Morphologically governed accent in Optimality Theory [Revised doctoral dissertation]
This dissertation examines the influence of morphological factors on stress and pitch accent. Two basic types are recognized. In root-controlled accent, inherent accent in a root overrides inherent affix accent; as a result, affixal accent is only realized in words with unaccented roots. In affix-controlled accent, the presence of a particular affix triggers one of several accentual mutations in the stem: deletion of accent (or a “dominance effect”), insertion of an accent (often known as pre- or post-accentuation), and accent shift or “flop”.

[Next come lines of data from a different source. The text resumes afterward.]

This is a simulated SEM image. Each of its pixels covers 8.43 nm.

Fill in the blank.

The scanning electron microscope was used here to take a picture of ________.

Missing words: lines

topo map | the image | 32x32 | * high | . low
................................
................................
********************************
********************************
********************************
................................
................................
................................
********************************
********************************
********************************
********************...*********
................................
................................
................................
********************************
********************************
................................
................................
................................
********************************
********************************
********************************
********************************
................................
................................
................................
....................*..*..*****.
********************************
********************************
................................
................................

I argue that these two types of accentual behavior, despite important differences, are united under the rubric of faithfulness constraints in Optimality Theory. Root-controlled accent is a consequence of the privileged faithfulness status of roots over affixes, as has been shown in other empirical domains such as vowel harmony. Affix-controlled accent is due to a novel type of constraint, anti-faithfulness, which evaluates a pair of morphologically related words and requires an alternation in the shared stem.
The principal case of root-controlled accent studied in this dissertation is the Uto Aztecan language Cupeño. In addition, I show how the accentual systems of Japanese and Russian fall within the scope of root faithfulness constraints. The study of these cases leads to a substantive restriction on the range of edge effects in accent systems, and clarifies a role for root accentedness in blocking morpho-accentual processes.
A number of properties of affix-controlled accentual processes are identified and shown to follow from the anti-faithfulness thesis. Affix-controlled accent is (I) morphologically triggered, (II) stem-mutating, and (III) grammar dependent. (I-II) follow from the assumption that anti-faithfulness operates on related words: forcing an alternation in a pair of words ensures that affix controlled accent is morphological because it contrasts two word classes. Furthermore, as a relation between words, anti-faithfulness only affects the interval of a word which occurs throughout a paradigm, namely the stem (II). Finally, anti-faithfulness does not fully specify how a pair of words should differ accentually; its specific effects therefore depend on the larger grammar in which it is embedded (III).
Affix-controlled accent in Russian, Japanese, Cupeño, Limburg Dutch, and Aguaruna (Jivaroan) is investigated in a series of case studies. I argue that anti-faithfulness constitutes an integrated theory of the diverse morpho-accentual phenomena found in these languages, explains the important differences between the accentual properties of roots and affixes, and establishes parallels with non-accentual affix-controlled phenomena.
Keywords: stress, lexical stress, pitch accent, process morphology, dominance effects, pre- and post-accentuation, accent shift, positional faithfulness, prosodic faithfulness, alignment, Optimality Theory, antifaithfulness, transderivational relations, Russian, Japanese, Cupeño, Aguaruna, Dutch
Full citation: Alderete, John. 2001. Morphologically governed accent in Optimality Theory. Routledge publishing series, Outstanding dissertations in Linguistics. New York: Routledge.